The contraception mandate will prohibit these institutions' ability to witness to their faith through their actions, she said.
Alvaré participated in a March 22 panel on Religious Freedom and Healthcare Reform, sponsored by the Religious Freedom Project at Georgetown University's Berkley Center for Religion, Peace and World Affairs.
Panel participants discussed a controversial federal mandate that will soon require employers to offer health insurance plans that include coverage of contraception, sterilization and abortion-inducing drugs, even if doing so violates their religious beliefs.
The mandate sparked a storm of protest that led the Obama administration on Feb. 10 to promise an accommodation for religious freedom. Instead of directly purchasing the coverage that they find objectionable, the accommodation would require employers to contract with insurers that would provide the coverage for free.
Supporters of the mandate suggested that the accommodation offers an acceptable level of protection for religious freedom and stressed the benefits of contraception.
However, Alvaré pointed to data indicating that contraception does not necessarily benefit society.
She noted that rates of unintended pregnancy, abortion and non-marital childbearing have all increased since the Supreme Court recognized a right to contraception several decades ago.

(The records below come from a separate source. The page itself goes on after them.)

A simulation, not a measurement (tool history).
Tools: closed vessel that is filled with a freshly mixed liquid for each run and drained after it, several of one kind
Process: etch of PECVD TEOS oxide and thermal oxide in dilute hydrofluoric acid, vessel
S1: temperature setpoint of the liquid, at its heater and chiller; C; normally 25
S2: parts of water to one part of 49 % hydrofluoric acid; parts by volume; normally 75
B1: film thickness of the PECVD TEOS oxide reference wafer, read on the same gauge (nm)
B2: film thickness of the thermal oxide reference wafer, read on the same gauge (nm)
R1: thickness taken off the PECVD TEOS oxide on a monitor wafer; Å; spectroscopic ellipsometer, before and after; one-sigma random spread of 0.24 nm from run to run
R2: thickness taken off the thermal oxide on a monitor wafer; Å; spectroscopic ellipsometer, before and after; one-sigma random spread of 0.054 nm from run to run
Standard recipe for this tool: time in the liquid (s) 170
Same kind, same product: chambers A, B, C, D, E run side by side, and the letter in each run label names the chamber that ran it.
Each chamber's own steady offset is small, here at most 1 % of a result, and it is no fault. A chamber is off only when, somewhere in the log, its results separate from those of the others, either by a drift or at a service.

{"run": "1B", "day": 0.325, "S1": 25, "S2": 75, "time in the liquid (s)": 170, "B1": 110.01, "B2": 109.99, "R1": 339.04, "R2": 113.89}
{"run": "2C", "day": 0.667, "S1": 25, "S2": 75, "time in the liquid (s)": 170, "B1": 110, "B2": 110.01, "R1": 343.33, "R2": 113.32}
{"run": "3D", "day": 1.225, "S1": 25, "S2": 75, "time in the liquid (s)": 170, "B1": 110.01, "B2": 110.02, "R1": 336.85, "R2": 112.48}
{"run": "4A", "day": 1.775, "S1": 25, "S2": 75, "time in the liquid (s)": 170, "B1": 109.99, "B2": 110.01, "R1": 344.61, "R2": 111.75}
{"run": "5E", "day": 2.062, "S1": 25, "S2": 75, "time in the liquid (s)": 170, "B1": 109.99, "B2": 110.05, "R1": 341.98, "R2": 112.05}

In addition to the fact that birth control regularly fails, it gives people a false sense of security, making them more likely to engage in risky sexual behavior than they otherwise would, she explained.
Michael McConnell, a former federal judge and current law professor at Stanford University Law School, explained that at its core, the debate over the mandate is a question of religious freedom.
I do not share the Churchs theology with respect to contraception, said McConnell, who is not Catholic.
Yet he explained that the real issue in this case is not contraception, but the governments unprecedented decision to require American individuals and institutions to act in a way that violates their religious beliefs.
In addition to Constitutional protections under the First Amendment, there is also support for religious freedom in statutory law, McConnell said.
He explained that the Religious Freedom Restoration Act of 1993 makes it clear that the federal government may not substantially burden the exercise of religion unless it is furthering a compelling government interest and employing the least restrictive means of doing so.
In this case, he said, it is rather obvious that the mandate imposes a substantial burden on the free exercise of religion by requiring religious individuals and organizations to participate in something that they consider gravely immoral.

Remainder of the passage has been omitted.